The death of Marie Voice

Main Street – Alexandra Street, Te Awamutu about the time William and Marie Voice lived there. Photo: F.J. Gilbert.

An unfortunate weakness for gossiping was putting a strain on the marriage of William and Marie Voice of Te Awamutu in early January 1903.

William, a blacksmith, had received an anonymous letter in reference to Marie’s tale telling and in frustration had sworn at her.  He also locked up her clothes to prevent her going away. A week later when Marie did not speak to him he gave it no thought until lunchtime when he realised she was not around.  Then their 14-year-old son came to tell him he had found Marie’s body floating in the river.

At the inquest William said he could not account for the incident, except that his wife drank occasionally. He had not harmed or threatened her and her children agreed, saying they had never seen their mother mistreated.  But their 17-year-old daughter added that she had heard her mother say about a week before that she did not know what to do with herself, and would jump into the river.

An open verdict – that Marie, 48, was found drowned, but there was insufficient evidence to show how she got into the water – was returned at the inquest.

Curiously, the disappearance of a wife around lunchtime had happened to William before.

In 1876, William, then a 30-year-old blacksmith at Makikihi, near Timaru, found that his wife Lucretia had not got the midday meal ready for themselves, their two small sons and their employee. William prepared something for himself and the children.

Shortly after the employee came to William in distress – something was wrong with Lucretia. William ran back to the house and found her sitting on a box struggling, as if in a fit. But the exotic Lucretia, just 21 and from Chile, had taken a fatal dose of the poison strychnine.

At the inquest William said that they had had no angry words that day and that they lived together as was usual for man and wife. He had never seen anything desperate in her conduct. She wanted to return to her own country, but he could not sell out, though he had tried. William’s employee testified that William had always treated Lucretia well, but a neighbour, Mrs Hawkins said about 20 minutes prior to her death Lucretia came to her house and began to cry.

She gave Mrs Hawkins some baby clothes and complained that she could no longer live with her husband.  Constable Gilchrest said that from William’s conduct he had no suspicions against him and the inquest ruled that Lucretia died from poison, but there was no evidence to show who administered it.
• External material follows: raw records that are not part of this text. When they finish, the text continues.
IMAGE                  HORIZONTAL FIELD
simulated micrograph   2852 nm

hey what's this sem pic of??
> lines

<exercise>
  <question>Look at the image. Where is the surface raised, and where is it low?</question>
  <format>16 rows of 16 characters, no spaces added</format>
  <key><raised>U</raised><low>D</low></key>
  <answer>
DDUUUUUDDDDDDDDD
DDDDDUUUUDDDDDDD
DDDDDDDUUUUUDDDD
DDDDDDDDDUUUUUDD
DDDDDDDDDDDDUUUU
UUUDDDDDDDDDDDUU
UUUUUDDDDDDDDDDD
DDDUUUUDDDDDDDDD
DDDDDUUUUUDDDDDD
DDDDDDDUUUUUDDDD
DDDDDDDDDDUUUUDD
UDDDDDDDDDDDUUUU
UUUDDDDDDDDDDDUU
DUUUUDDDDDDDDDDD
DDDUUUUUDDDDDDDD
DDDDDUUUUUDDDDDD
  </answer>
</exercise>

The verdict caused furious exchanges in local newspapers between a doctor and an editor – the latter insisting the cause of death was epilepsy.

William disappeared from view for around 20 years before he surfaced again in Te Awamutu working as a blacksmith in 1886. He was now in a common law relationship with Marie Gaertner, from Germany, a mother of one, with whom he had five children; two of who tragically died in 1894 within days of each other from diphtheria.

Many years later, in 1898, Charles and Marie finally married – she stating that she was widowed in 1878 and William that he had been a widower since 1875.

But in truth Marie had had a son in 1883, to the husband who five years earlier had apparently died, and William had another wife, from Gibraltar, whom he married in England in 1876. Their long wait to get married could perhaps be explained by the fact their secret spouses were still alive.

After Marie’s death, William, aged 60, married for a fourth time.   Two years later, in 1908 he died. William was buried at St John’s, Te Awamutu and although there is no record, it is likely Marie was too.

They both, it seems, were telling tales.